MARKETS

Isaac Plains doubles sales despite production hiccup

AQUILA Resources has doubled annual sales of coal for the 2010 financial year from its Isaac Plains coal mine in Queensland year-on-year to a record 2.48 million tonnes.

Lou Caruana
Isaac Plains doubles sales despite production hiccup

The increased result was achieved despite sales from the open cut mine being hampered in the June quarter by delays in environmental approval to lift run-of-mine (ROM) production to a maximum of 4Mtpa.

Mining operations stopped on February 25, 2010, when production had reached the previous environmental limit of 2Mtpa and remained suspended until the new conditions received ministerial approval on April 20, 2010.

A total of 548,000t of saleable coal was produced during the June quarter and, on a full-year basis, production of saleable coal was 22% below budget due to poor weather conditions experienced in December 2009 to March 2010, and the suspension of mining in March and April 2010 pending receipt of the new environmental approval.
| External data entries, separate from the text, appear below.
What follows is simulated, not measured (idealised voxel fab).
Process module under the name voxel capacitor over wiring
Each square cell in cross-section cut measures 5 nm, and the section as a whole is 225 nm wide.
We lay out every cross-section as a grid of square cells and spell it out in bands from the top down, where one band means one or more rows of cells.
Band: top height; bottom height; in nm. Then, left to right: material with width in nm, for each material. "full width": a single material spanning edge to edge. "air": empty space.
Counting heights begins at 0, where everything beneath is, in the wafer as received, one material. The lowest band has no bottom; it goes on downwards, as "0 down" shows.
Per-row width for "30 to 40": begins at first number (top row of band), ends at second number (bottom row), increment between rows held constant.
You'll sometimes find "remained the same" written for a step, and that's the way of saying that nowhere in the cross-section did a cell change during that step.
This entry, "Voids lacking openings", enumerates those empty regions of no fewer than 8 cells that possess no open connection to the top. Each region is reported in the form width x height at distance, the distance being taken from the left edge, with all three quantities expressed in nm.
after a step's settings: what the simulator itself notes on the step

Mine production will be increased from 2Mtpa ROM to 3.6Mtpa ROM, in line with the current capacity of the coal handling and preparation plant. A recently refurbished dragline will be erected and introduced into the operations.

John Holland Queensland continued to strip overburden at full capacity while coal mining was suspended. G&S Engineering Services personnel mobilised to site during the quarter, to erect the dragline which is expected to be completed and operational in the June 2011 quarter.

Turning to Aquila’s 50%-owned Eagle Downs hard coking coal project in Queensland, its budget for FY 2011 – which totalled $82.5 million – was partly approved during the quarter.

The approved budget portion consists of an operating component of $39.6 million that will ensure the project is taken through to the completion of the definitive feasibility study.

A capital component of $15.3 million will also ensure all capital required to complete the approval obligations and to purchase minor capital items for the project.

A capital component of $27.6 million for pre-approval early works has not yet been determined due to a dispute between Aquila and its joint venture partner Vale over the requirements for the DFS. This is being dealt with through the dispute resolution process under the joint venture agreement.

The budget for the Belvedere hard coking coal project in Queensland for FY 2011, which totals $18.1 million for exploration and technical work, was approved.

A Vale subsidiary acquired AMCI (BC) which holds 24.5% of the Belvedere hard coking coal project, bringing the Vale group’s interest in the project to 75.5%.

A Vale subsidiary subsequently exercised an option which in effect allows it to purchase the 24.5% interest in the Belvedere hard coking coal project owned by Aquila’s wholly owned subsidiary, BD Coal.

This process involves valuations being conducted to determine the fair market value of the interest to be acquired.

Aquila's shares rose by 17c to $7.57 in morning trade.